Puerto Princesa Underground River

A UNESCO World Heritage site and one of the New Seven Wonders of Nature, the Puerto Princesa subterranean river runs 8.2 kilometers through limestone cave under mountain forest, with a standard 45-minute paddle-boat tour taking you through the first 1.5 kilometers of cathedral-sized chambers. Permits are capped daily and must be booked ahead through a licensed operator or your hotel. Combine it with a stop at Sabang Beach and the mangrove paddle at the river mouth for a fuller day out of Puerto Princesa.

Boracay's White Beach

A four-kilometer strip of powder-fine white sand on an island the size of a small town, Boracay reopened in 2018 after a six-month government cleanup and now runs cleaner, quieter, and more regulated than before. Station 2 is the center of the action; Stations 1 and 3 are calmer. Sail a paraw — a traditional double-outrigger — at sunset, try kite-surfing on the windward Bulabog side in January and February, and book a sit-down seafood dinner on the sand. Get there by flying Caticlan and taking the 15-minute boat transfer.

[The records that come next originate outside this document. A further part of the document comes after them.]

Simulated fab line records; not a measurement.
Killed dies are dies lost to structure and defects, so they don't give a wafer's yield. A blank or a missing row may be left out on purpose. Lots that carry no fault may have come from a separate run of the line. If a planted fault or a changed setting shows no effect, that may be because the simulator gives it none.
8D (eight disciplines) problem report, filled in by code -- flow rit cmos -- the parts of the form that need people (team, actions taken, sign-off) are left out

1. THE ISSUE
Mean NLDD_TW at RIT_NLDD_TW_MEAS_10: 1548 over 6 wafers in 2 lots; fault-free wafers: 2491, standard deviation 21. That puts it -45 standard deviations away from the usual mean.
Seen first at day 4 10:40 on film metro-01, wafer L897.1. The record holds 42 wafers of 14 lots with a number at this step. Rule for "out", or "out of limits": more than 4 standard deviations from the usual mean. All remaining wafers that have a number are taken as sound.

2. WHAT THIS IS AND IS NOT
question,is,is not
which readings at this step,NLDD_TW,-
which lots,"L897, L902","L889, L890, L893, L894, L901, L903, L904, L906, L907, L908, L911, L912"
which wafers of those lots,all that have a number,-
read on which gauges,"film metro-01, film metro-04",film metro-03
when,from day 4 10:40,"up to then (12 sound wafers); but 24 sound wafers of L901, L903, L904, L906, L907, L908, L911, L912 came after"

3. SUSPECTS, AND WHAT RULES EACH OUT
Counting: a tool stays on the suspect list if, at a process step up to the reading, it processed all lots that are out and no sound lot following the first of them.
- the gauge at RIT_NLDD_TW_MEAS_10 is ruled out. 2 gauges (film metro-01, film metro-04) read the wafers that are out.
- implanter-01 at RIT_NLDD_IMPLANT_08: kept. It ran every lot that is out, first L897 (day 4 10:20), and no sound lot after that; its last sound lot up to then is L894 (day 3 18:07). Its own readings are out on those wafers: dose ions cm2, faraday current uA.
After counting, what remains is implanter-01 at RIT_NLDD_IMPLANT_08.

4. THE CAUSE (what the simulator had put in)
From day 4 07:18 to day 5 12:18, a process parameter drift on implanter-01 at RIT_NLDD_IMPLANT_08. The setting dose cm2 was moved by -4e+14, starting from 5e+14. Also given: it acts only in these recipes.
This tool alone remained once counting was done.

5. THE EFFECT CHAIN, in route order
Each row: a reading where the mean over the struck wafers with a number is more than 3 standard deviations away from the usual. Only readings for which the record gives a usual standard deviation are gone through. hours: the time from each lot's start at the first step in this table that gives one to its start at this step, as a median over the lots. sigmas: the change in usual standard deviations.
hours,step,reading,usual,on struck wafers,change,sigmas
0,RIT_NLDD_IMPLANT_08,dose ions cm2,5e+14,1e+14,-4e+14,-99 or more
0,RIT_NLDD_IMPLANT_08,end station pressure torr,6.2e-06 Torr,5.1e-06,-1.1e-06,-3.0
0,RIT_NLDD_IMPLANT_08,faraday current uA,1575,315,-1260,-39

Banaue and Batad rice terraces

In the northern Cordillera mountains of Luzon, 2,000-year-old Ifugao rice terraces climb the slopes in dry-stone amphitheaters sometimes called the Eighth Wonder of the World. Banaue has the easier road access and viewpoints; Batad, an hour further in by jeepney and a short hike, is the one UNESCO officially inscribes and the one worth the effort. Stay overnight with a local family in a Batad homestay — the terraces at sunrise and the rice wine at dinner are both worth the long trip up from Manila.

Siargao island surfing

A teardrop-shaped island off the northeast coast of Mindanao, Siargao is the Philippines' surf capital — Cloud 9 is the headline right-hander for advanced surfers, but a dozen breaks from Jacking Horse to Stimpy's work for every level, with board rentals and instructors in General Luna. Beyond the waves the island has palm-forest motorbike loops, rock-pool swims at Magpupungko, and island-hopping to Naked, Daku, and Guyam islands for day picnics. The surf peaks August through November; the vibe stays easy year-round.

Tubbataha Reef diving

A UNESCO marine park in the middle of the Sulu Sea, 150 kilometers southeast of Puerto Princesa, Tubbataha is reachable only by liveaboard between March and June — the rest of the year it's too rough. Expect sheer walls, sharks (whitetips, blacktips, and the occasional tiger), manta rays, schooling jacks, and reef systems that rank consistently among the world's best. Weeklong trips cost $2,500–$4,000 and book out a year ahead. It's the trip-of-a-lifetime end of Philippines diving.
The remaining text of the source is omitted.